Too, a patchwork quilt and a cross-stitched floral afghan in our living room came from a Goodwill shop. Surely they were pieced and sewed by someone else’s grandmas decades ago, grandmas likely dead yet with whom I feel strong kinship when curled up under colorful warm squares late at night with books of poems.

In these fast days when I spend so much time running here and there, I could easily forget death. But then I pause. I may drive by a cemetery or see Mark in Danny’s black coat or begin to bake some peanut butter cookies, and I remember. Death. It’s right there.

Some days I look down at my right hand and see the antique ring that belonged to my Great Aunt Peggy. Her own daughter should be wearing this ring, but that little girl died of scarlet fever at only 5 years old. I see the ring and hear her: “You are alive. Be grateful.”

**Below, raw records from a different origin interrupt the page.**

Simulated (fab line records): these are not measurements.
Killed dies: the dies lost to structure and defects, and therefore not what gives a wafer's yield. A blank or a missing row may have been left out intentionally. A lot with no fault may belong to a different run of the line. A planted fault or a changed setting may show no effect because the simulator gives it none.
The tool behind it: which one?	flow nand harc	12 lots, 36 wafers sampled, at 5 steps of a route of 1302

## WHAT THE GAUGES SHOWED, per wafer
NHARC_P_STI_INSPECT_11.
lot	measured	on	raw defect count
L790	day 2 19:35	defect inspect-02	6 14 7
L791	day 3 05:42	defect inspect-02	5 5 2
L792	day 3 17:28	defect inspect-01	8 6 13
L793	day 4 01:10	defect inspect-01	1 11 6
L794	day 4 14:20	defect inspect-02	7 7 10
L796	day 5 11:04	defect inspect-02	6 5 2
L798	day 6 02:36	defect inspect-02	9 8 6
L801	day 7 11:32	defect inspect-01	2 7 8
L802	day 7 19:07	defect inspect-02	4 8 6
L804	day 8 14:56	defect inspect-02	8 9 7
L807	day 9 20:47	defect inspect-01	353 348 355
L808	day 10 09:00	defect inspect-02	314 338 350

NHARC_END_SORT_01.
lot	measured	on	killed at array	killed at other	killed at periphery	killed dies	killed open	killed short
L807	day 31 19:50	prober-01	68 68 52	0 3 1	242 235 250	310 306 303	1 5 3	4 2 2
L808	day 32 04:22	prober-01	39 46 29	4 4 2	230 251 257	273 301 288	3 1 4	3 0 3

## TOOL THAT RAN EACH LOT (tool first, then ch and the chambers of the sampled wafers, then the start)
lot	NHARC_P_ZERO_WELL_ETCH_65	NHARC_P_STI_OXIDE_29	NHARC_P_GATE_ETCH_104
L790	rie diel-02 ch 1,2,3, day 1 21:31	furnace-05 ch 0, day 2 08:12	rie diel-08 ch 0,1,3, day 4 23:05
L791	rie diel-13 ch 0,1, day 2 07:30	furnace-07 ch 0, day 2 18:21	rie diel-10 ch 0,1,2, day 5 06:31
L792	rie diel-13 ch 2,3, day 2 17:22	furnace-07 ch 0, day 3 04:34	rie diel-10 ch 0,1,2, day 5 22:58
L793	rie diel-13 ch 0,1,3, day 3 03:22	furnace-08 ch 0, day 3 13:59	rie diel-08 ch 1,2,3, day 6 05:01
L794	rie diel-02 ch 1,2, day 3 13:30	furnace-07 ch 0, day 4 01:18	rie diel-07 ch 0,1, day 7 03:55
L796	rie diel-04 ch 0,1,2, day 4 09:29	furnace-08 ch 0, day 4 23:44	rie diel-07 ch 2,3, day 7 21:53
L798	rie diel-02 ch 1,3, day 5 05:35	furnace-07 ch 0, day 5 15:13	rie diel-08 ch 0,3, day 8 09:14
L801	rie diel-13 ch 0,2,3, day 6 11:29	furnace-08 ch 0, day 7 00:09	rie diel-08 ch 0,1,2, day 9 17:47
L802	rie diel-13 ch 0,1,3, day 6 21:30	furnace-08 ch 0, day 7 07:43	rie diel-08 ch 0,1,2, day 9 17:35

I am not a morbid person. I do not watch horror movies or play violent video games. And yet, I do think about death. I know that one day my name will be carved in marble with a start date of Aug. 6, 1970, and an end date no one yet knows. And so I work to fill my days with meaning.

Death is here, holding a card with my name on it, holding a card with your name on it. And I am grateful to think about it. For as strange as it sounds, thinking about death helps me live a better life –as I bake, enjoy blankets and stare at these old treasures.